Property Rights and Wrongs
Tonight at 9 p.m. EST, Bernice Bennett, host of BlogTalkRadio’s Research at the National Archives & Beyond, and The Legal Genealogist join forces for Property Rights and Wrongs: African-Americans at the Courthouse.
This free one-hour online radio program deals with the enduring reality that the history of slavery in the United States is written in the court records — but not the records of people. Instead, clues can be found for descendants of slaves and slaveholders alike in the records of property.
Slaves were bought, sold, borrowed, leased, given away, willed and fought over, and court records capture those as transactions involving property.
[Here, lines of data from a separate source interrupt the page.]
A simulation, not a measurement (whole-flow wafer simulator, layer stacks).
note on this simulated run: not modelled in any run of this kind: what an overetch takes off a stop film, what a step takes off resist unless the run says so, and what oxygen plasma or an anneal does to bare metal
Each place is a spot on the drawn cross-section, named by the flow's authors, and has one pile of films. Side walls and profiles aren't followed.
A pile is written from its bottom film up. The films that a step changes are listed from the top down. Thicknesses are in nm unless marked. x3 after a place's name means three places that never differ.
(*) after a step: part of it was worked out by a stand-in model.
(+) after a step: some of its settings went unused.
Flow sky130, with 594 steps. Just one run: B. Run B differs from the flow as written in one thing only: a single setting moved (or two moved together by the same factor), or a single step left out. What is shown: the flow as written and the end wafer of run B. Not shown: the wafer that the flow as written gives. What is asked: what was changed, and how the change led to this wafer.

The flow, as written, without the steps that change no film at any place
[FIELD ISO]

And long after the Emancipation Proclamation, the legacy of people-as-property has been written in the legal records: because the freedmen lacked property, their children were taken from them; because they lacked the means to buy land, they ended up as sharecroppers or seized as vagrants and auctioned off to pay their jail debts; because they lacked lawyers, even legally-acquired land was lost.
Clearly, from being treated as property to having their property stolen by those who used the law against the freedmen, African Americans’ experience at the courthouse had only one bright spot: it created records for the genealogist-descendants of slaves and slaveholders alike.
This internet-based broadcast — Property Rights and Wrongs: African-Americans at the Courthouse — is free to all. You don’t need to register, you don’t need any special hardware or software, and we’ll get underway at 9 p.m. EST / 8 p.m. CST / 7 p.m. MST / 6 p.m. PST.
If you can’t join us live, you’re still in luck: all of the Research at the National Archives & Beyond programs are recorded so you can listen in on your own schedule.
But if your schedule allows, we’ll welcome your comments and questions live, on the air.
Hope we’ll “see” you tonight.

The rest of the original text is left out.